09:25 | 27/12/2019 Industry
(VEN) - Vietnam is revising government policy on supporting industries to update it with products and technologies it seeks to prioritize in order to expand the local content of manufactured goods.
The revision relates to Government Decree 111/2015/ND-CP dated January 1, 2016 on development of support industries, which provides a series of policy incentives for research and development, technology transfer and production.
According to the Industry Agency under the Ministry of Industry and Trade, implementation of the decree has achieved progress in developing support industries, but shortcomings have emerged that need to be fixed. These include products prioritized for development, support industry product manufacturing technology, incentive beneficiaries of support industry production projects, as well as the decree’s compatibility with other legal documents.

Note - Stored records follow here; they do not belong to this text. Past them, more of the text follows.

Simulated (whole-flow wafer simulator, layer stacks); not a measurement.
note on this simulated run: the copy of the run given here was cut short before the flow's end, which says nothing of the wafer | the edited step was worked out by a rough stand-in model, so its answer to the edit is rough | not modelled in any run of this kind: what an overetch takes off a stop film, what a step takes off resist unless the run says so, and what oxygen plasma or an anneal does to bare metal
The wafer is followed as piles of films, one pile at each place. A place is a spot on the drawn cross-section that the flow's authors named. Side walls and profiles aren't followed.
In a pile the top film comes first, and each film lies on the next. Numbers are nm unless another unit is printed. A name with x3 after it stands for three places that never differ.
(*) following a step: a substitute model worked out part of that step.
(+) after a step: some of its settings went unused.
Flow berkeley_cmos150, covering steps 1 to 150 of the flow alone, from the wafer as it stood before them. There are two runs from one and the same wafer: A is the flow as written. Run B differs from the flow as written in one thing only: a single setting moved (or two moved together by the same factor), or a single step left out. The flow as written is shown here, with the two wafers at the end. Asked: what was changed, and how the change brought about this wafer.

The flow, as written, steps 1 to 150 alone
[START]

The Industry Agency says support industry serves many new fields, and despite the diversification and expansion of the list of support industry products prioritized for development, it still lack products needing to be prioritized for development of specific industries. The Industry Agency, which is compiling the draft revision, is also expected to diversify beneficiaries of the decree’s incentives.
A report by the Ministry of Industry and Trade shows that there are about 3,300 support industry enterprises in Vietnam, including 1,800 manufacturers of spare parts and components, and more than 1,500 producers of raw materials for textile, garment and leather and footwear industries. Support industry companies account for almost 4.5 percent of all enterprises in the processing and manufacturing industry, and are providing jobs for more than 550,000 people.
Vietnamese enterprises are producing molds of all kinds, bicycle and motorbike components, standard mechanical components, electric cable, technical plastic and rubber components, and tires and inner tubes of all kinds, which have met domestic demand and are exported to many countries and territories worldwide, according to the report.
Component and spare part exports yielded more than US$26 billion, while textile, garment and leather and footwear material and accessory exports brought in UD$6 billion. Vietnam exported its support industry products China, the Republic of Korea (RoK), the US, and Japan.
The local content in some industries has improved, reaching 30-35 percent in household electronics, and 40 percent in automobile and motorbike production serving electronics. The local content of some automobile products has even exceeded targets set in the Vietnam automobile industry strategy and master plan.
Most major car manufacturers in the world, such as Toyota, Honda and Ford, operate in Vietnam, requiring components and spare parts suppliers. However, Vietnam lacks a high-quality steel and plastic industry, and manufacturers are forced to import materials with very high logistics costs so that cars imported from Thailand, for example, are still 10-20 percent cheaper than domestically manufactured cars.